Title: The distributional hypothesis
Authors: Magnus Sahlgren
Published: 2008-01-01
Link: https://linguistica.sns.it/RdL/20.1/Sahlgren.pdf

Abstract

Distributional approaches to meaning acquisition utilize distributional properties of linguistic entities as the building blocks of semantics. In doing so, they rely fundamentally on a set of assumptions about the nature of language and meaning referred to as “the distributional hypothesis”. The main point of this hypothesis is that there is a correlation between distributional similarity and meaning similarity, which allows us to utilize the former in order to estimate the latter. However, it is neither clear what kind of distributional properties we should look for, nor in what sense it is meaning that is conveyed by distributional patterns.

This paper examines these two questions, and shows that distributional approaches to meaning acquisition are rooted, and thrive, in structuralist soil. Recognizing this fact enables us to see both the potentials and the boundaries of distributional models, and above all, it provides a clear and concise answer to the above-posed questions: a distributional model accumulated from co-occurrence information contains syntagmatic relations between words, while a distributional model accumulated from information about shared neighbors contains paradigmatic relations between words.

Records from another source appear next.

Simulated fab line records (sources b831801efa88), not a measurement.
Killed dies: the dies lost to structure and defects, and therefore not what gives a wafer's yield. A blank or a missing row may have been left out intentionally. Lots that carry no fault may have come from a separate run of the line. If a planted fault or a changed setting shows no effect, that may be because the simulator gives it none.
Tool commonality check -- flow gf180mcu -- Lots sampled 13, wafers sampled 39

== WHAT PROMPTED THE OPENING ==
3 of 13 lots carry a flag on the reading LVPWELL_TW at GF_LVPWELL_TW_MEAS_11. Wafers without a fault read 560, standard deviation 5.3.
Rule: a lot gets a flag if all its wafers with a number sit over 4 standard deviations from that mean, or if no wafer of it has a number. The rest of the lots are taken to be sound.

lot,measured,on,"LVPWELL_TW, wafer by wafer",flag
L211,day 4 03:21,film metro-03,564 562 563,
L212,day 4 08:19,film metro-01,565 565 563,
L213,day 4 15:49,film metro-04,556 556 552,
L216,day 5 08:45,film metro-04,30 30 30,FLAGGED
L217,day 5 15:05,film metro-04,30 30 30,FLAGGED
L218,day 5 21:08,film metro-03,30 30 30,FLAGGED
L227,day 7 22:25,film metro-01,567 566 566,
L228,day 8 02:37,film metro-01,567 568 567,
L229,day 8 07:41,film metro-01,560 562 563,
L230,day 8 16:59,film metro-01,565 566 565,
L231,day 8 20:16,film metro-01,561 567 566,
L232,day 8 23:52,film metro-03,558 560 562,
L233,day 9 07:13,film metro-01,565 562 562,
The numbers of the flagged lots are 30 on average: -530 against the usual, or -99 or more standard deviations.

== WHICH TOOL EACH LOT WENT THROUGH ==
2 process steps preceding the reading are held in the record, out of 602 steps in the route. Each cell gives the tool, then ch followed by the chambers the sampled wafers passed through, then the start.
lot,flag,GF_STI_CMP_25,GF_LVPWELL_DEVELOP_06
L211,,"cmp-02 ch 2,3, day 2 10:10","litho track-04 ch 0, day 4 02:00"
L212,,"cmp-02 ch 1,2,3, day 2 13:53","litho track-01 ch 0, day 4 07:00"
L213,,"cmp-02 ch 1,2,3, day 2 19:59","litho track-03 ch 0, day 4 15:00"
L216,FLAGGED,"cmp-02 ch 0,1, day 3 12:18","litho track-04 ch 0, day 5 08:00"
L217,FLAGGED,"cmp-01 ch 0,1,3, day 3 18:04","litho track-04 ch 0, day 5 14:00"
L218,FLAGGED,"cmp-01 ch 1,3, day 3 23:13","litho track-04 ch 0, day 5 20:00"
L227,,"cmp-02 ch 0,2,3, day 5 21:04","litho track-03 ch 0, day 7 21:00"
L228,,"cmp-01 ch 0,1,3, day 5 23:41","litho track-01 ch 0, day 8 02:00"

The paper discusses the structuralist origins of the distributional methodology, and distinguishes the two main types of distributional models - the syntagmatic and the paradigmatic types. It also takes a summary look at how these models are implemented, and discusses their main parameters from a linguistic point of view. The paper argues that - under the assumptions made by the distributional paradigm - the distributional representations do constitute full-blown accounts of linguistic meaning.